Looks like you made some important friends pretty quickly.
“When you’re in Europe and you think of these artists from America it all just seems so big and difficult to reach. And then when you are in L.A. it somehow feels very easy. Things really happen. Y’know, if you go to a club, Erykah Badu is DJing. People are there, just living in the city.
“Kendrick Lamar was one of the first to reach out to us. We worked in the studio and made a track together for his album. Then Odd Future got in contact – we started out by doing something with The Internet [Syd Tha Kyd’s side project] and then we also did a song with Hodgy. Just last month I did a song with Tyler. They are friends so we just hang out. They are really nice.

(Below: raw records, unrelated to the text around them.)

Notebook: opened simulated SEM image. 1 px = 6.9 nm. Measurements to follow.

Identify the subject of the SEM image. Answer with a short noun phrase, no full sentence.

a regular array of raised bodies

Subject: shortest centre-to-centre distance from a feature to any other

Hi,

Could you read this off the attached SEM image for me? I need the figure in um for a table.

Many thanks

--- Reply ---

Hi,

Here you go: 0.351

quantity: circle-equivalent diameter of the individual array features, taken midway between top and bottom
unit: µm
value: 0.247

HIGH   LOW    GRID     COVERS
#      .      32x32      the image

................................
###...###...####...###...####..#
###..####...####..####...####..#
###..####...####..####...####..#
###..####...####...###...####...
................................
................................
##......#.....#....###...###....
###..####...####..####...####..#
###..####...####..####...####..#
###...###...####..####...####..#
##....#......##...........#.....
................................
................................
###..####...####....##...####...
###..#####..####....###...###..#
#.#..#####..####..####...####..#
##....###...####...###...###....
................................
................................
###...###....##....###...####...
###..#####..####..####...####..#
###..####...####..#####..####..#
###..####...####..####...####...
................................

“We were so lucky to be in the studio with Pharrell last month. We were making music with him for our album. It was really really a lot of fun. Robin and I are both big fans of him. And he’s super nice and super sweet and seemed like he really liked what we were doing.
“We only signed with Epic last December, so it’s all very new. In the studio we were working in, Dr Dre was working in the room next door. Toni Braxton was there one day. These are my heroes.”
And what about hanging out at Prince’s house….?
“We were hanging out at Chateau Marmont and this woman came over and told us that she was Prince’s DJ. She told us that she only had one CD in her bag and that it was our album. She’d been playing our songs for Prince and he asked her to buy the album for him. He was coming by the bar that night to pick it up from her. So she invited us to his shows and to an afterparty at his house. We partied there til 6 in the morning.”
What can we expect from the new album?
“I think the sound has gotten a little bit more mature. The songs on the first album were the first ones that we’d ever done together and the first songs that I’d ever done in my life. So I think that now it’s just growing as we’re growing and I think that there’s more arrangements on the new stuff. It’s more mid-tempo. It’s good to dance to. It’s better, hopefully.
“I’m not trying to convince anybody to like my music. If I made music for other people’s sake then it wouldn’t be fun. Of course I want people to understand it and like it but it has to come from me. Otherwise it wouldn’t be sincere. I just hope that people can hear the sincerity and that we’re serious about what we’re doing.”